Kathy: Hello, everyone. We are once again, talking with child psychologist, Dr. Connie Eslinger about the importance of fostering creativity in our children. Welcome back to part three of our chat Connie.
Connie: It is so good to be back Kathy.
Kathy: Today we are discussing some creative ways to engage your child, especially your preschool child, through block play.
Now, today I just finished cleaning out our toys and believe it or not, the one set of toys that my youngest daughter did not want to get rid of was all of her blocks. She has shape blocks and alphabet blocks and long blocks and she wanted to keep all of them. And I think today’s episode is really going to kind of explain why.
So let’s go ahead and get started. How does block play facilitate creative thinking in children?
Connie: Let me start by saying that preschool children need lots of time for free play. Free play is any type of play that’s of course, free, and it just allows your child to express himself or herself. We all know that play is such an essential part of learning and opportunities for creative play should be a part of your child’s daily routine, especially when they’re in preschool.
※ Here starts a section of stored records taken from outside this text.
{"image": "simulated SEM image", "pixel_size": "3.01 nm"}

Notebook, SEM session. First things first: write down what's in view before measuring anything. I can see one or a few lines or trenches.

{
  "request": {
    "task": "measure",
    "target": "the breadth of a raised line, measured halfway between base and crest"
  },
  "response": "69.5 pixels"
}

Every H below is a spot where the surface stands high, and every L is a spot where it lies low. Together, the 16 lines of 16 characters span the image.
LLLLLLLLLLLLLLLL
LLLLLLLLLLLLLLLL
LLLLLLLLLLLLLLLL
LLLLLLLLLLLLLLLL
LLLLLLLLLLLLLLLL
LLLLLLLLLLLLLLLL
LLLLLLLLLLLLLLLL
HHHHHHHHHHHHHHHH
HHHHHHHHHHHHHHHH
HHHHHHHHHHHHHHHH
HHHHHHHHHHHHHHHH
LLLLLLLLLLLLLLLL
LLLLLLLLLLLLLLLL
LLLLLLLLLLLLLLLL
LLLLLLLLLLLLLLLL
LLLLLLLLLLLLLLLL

They just need time to experiment and that’s how they learn. A great way to encourage creative thinking is with construction toys. There are a lot of different types of construction toys like bristle blocks or Legos or Lincoln Logs. And you might have them in your house. But early childhood educators, myself included, believe that every child really needs an opportunity for creative play with blocks, especially wooden blocks.
In fact, kids of all ages really like to play with blocks. And if you only buy one or two construction toys, I really recommend blocks. I personally believe that blocks are the essence of open-ended materials. There’s no right or wrong way to use them. Your child can express their own creativity while they’re experimenting with different sculptures or different constructions.
Because there’s no right or wrong way or prescripted way to use them, blocks really require children to think creatively and to problem solve while trying out new ways to use blocks. In addition, they’re also going to learn about concepts of balance and like spatial reasoning and just stability as they build with blocks.
Kathy: So what are five things parents should consider when setting up a block area?
Setting Up a Block Play Area
Connie: Okay. First, let’s consider the types of blocks that you might want to have. There are a lot of different types of wooden blocks for kids. You can get colorful blocks. You can get natural wood blocks. You can get blocks that are perfectly square or oblong or irregular shapes.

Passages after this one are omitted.